The third self-released album from the band, off of their own record label, Clamour Records, tells a story of a torrid love affair and all of the emotions you’d probably encounter. The lead singer, Rick Reid, lists John Cassavetes as one of his influences, so you should expect a dense story that’s layered with a fatal attraction towards the pain one gets from a love that doesn’t work out.
There is anger in the Cassevetes’ movies and you can certainly find anger in the lyrics of the songs from The Jazz Age. There are talks of driving into the ocean, trying on your ex’s clothes, and even seeing ghosts.
The band, from Canada, blends pop, punk, and a little bit of folk music to put together an opus of symphonic caliber.
They get in touch with their punk-rock roots on the track, “Irish Rose.” This is the song where a jaded lover misses his ex so much, he’s trying so hard to keep her in his life, he’s even wearing her clothes and trying on perfume. Any musician that could come up with (or live) a story like this definitely has a shot in the music industry ( lots of legends have been disturbed, Cobain, Jim Morrison).

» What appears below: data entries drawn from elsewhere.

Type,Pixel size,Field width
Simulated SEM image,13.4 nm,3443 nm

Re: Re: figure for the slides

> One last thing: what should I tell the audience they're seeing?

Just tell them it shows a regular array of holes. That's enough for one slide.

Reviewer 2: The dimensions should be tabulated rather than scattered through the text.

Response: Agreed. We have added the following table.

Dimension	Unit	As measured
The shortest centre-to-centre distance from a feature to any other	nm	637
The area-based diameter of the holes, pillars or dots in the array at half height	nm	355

The lyrics are poetic, encapsulating a story of a man who doesn’t know how to let go, like any forbidden love or broken heart, one has to or eventually will get over who they thought was their significant other. It’ll be interesting to see what kind of direction Reid and the rest of City Streets decide to go after they’re ‘over’ the ‘Jazz Age.’ Tortured souls of love, either recover triumphantly or die trying.
Other great songs to check out beside “Irish Rose:” “Song For Lee” and “White Noise.”